Byzantine illuminators, who sometimes were scribes themselves, were influenced by mosaics, sculpture, and metalwork. To create their works of art, illuminators first made a sketch in the space left by the scribe, then covered it with opaque colors. Sometimes the paintings were made on a separate sheet, which was added to the book when it was bound. One of the most common Byzantine book illustrations was the author’s portrait in each of the Gospels, in which the evangelist author is usually shown sitting in his study, writing or pausing to reflect, sometimes looking toward the text of the facing page.
Ivory
Elephant tusks were carved by Byzantine artists to create many works of art, including icons and panels covering furniture and doors. Many Byzantine ivories reached the West, where they embellished book covers. By the fourth century Constantinople was a center of ivory carving. Although records indicate that ivory carvers passed on their skills to their children, we have no knowledge of their production methods. Dependent on trade with Africa and India, the availability of ivory in Byzantium fluctuated widely over the centuries. For instance, ivory carving at Constantinople was interrupted in the late sixth and seventh centuries by Arab invasions in the Middle East, which cut Byzantium off from its supplies. When the art form was resumed in the tenth century, its themes were both religious and secular. In the twelfth century the supply of ivory to Byzantium seems to have vanished, perhaps because it was diverted at its source to the West. Byzantine ivory carvers then used walrus or narwhale tusks, bone, and steatite (soapstone).
Mosaic
Although Byzantine artists often painted walls with pictures on fresh plaster (called frescoes), mosaic was the most elaborate and expensive form of decoration for the walls of churches and palaces. Perfected by Byzantine artists during the eleventh and twelfth centuries, Byzantine mosaics were so admired that mosaicists from Byzantium even traveled to Italy and the Kievan Rus’ to practice their art.
To create their mosaics, Byzantine artists employed durable multicolored stone and marble pieces as well as cubes (called tesserae) of more fragile materials, such as brick or terracotta, semiprecious gems, and opaque colored glass to create their wall mosaics. They also made gold and silver cubes by sandwiching foil between layers of translucent glass. Tesserae were produced in many sizes, with the tiniest being used to model faces. To create a mosaic, the artist first covered a wall with one or more layers of plaster. A final layer of mortar was mixed with crushed pottery, called a setting bed, and often guidelines were painted on it. Finally the artist pressed the mosaic cubes into the setting bed, embedding them at different angles to create a glittering effect when light struck them. Depending on the size of the tesserae used, a mosaicist could perhaps cover up to four meters (about fifteen feet) of wall a day with mosaics.
Silk
The term silk refers to the yarns and textiles made with filaments from the cocoons of several species of moth, especially the Bombyx mori, which feeds on white mulberry leaves and was cultivated in ancient China.

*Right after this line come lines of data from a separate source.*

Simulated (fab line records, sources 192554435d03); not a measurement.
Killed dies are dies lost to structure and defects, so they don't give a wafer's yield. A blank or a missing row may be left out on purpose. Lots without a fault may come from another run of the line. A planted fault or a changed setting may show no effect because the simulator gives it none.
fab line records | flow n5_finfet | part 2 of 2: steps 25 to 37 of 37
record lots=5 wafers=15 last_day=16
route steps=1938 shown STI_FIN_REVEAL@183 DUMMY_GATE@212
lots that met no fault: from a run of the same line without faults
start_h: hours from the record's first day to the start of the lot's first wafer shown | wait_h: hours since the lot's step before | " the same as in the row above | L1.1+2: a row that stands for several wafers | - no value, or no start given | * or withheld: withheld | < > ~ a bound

Silk was always considered a luxury product in Byzantium; it was sold by weight and bought on speculation. Byzantium first imported silk from China and elsewhere; then, in the year 553/4, under Emperor Justinian I, silk moth eggs were reportedly smuggled into the empire by some monks who had learned the secrets of silk production in the Far East. From the seventh century onward the center of the Byzantine silk industry was Constantinople. Made either in imperial factories, located both within and near the emperor’s Great Palace, or in private workshops, silk was used to make court and church clothing, altar cloths, curtains, couch fabrics, wall hangings, and embroidery. The Byzantine state tightly controlled its manufacture and trade and guaranteed its quality. This meant that Byzantine silks were used as an instrument of Byzantine foreign policy, since these highly esteemed fabrics could be acquired by states outside Byzantium only as official gifts or tribute.
Most of the Byzantine silks still in existence date from the tenth and eleventh centuries. They mainly come from church treasuries of western Europe, where they were often used to wrap the venerated remains of saints or objects associated with them. Their brightly colored designs in twill weave, created on draw looms, include rows of animals, such as eagles; series of lions, griffins, and elephants in circles; hunting scenes; and images of Byzantine emperors.